Hybrid Pedagogy focuses on creating conversations within and outside institutional structures that often eschew multimodal, collaborative, playful work. Through projects like MOOC MOOC and Twitter vs. Zombies, we’ve begun to explore a new sort of communal rigor for the networked learning landscape, which depends on engagement, reflection, and curiosity.
As Pete and Jesse have said, “Play is critical inquiry.”
The voices that decry collective, playful learning, often do so from the soapbox of rigor: How can this sort of wild learning — that doesn’t aim at specific objectives, that focuses on dialogue and creativity instead of content mastery — ever pass muster as meaningful academic work?
In truth, it cannot. But not because the product of playful learning isn’t meaningful, but because our notion of academic rigor is irrelevant to that product. We must move past our traditional definition of rigorous academic work, and recognize that a learning experience or a pedagogical methodology can be both playful and also have the qualities of the best academic work, if not the reagents of traditional rigor. We hear “rigor,” and the word feels vague and unnerving; or worse, exclusionary. The work we’re describing here is expansive and not exacting — experimental and not insoluble — the moment before (and even anathema to) understanding. This is work where excellence is measured by exception.

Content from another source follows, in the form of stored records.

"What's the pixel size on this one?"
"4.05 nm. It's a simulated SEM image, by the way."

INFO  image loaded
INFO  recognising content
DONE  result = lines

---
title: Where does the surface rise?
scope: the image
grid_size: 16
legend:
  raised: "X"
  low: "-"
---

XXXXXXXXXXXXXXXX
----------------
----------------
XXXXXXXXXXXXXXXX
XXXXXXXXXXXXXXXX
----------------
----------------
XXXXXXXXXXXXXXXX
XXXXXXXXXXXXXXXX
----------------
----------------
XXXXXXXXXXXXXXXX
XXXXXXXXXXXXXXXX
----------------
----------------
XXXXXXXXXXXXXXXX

Neurologist and teacher Judy Willis states in her book, Research-Based Strategies to Ignite Student Learning: Insights from a Neurologist and Classroom Teacher, “The highest-level executive thinking, making of connections, and ‘aha’ moments are more likely to occur in an atmosphere of ‘exuberant discovery,’ where students of all ages retain that kindergarten enthusiasm of embracing each day with the joy of learning.” Play, experimentation, and collaboration can all lead to important discoveries and deep intellectual inquiry. Yet the results of play are often overlooked because the process leading to them can’t be evaluated within traditional academic models for assessment. (In these cases, the problem is wrongly assigned to the experiment or approach, instead of to the assessments designed to measure the outcomes of a less playful approach. We faced this issue with MOOC MOOC, when outcomes were unpredictable due to the extemporaneous learning that took place. How do you “objectively” grade a word cloud?)
An unhealthy attachment to outcomes discourages experimentation. In Deep Play, Diane Ackerman writes, “We may think of play as optional, a casual activity. But play is fundamental to evolution.” At its best, play functions not as a methodological approach toward a set of outcomes but as the outcome in and of itself. (A similar argument about community can be found in “MOOCagogy: Assessment, Networked Learning, and the Meta-MOOC” by Jesse and Sean.) What is rigorous, then, is not process but our curious examination of the (unforeseen, unexpected) results and their effectiveness.
We must redefine rigor (and find practicable alternatives to rigor) for the connected learning environment. If we begin to parse the learning environment itself, we can determine where rigor lies outside academic standards, and this may help us understand how to revise our digital pedagogies.
Rigor in a networked learning environment emerges when that environment is:
Engaged: Meaningful work arises from genuine inquiry. When we inspire learners’ interest, their work bears the marks of higher critical thinking precisely because the subject resonates with their own concerns and preoccupations.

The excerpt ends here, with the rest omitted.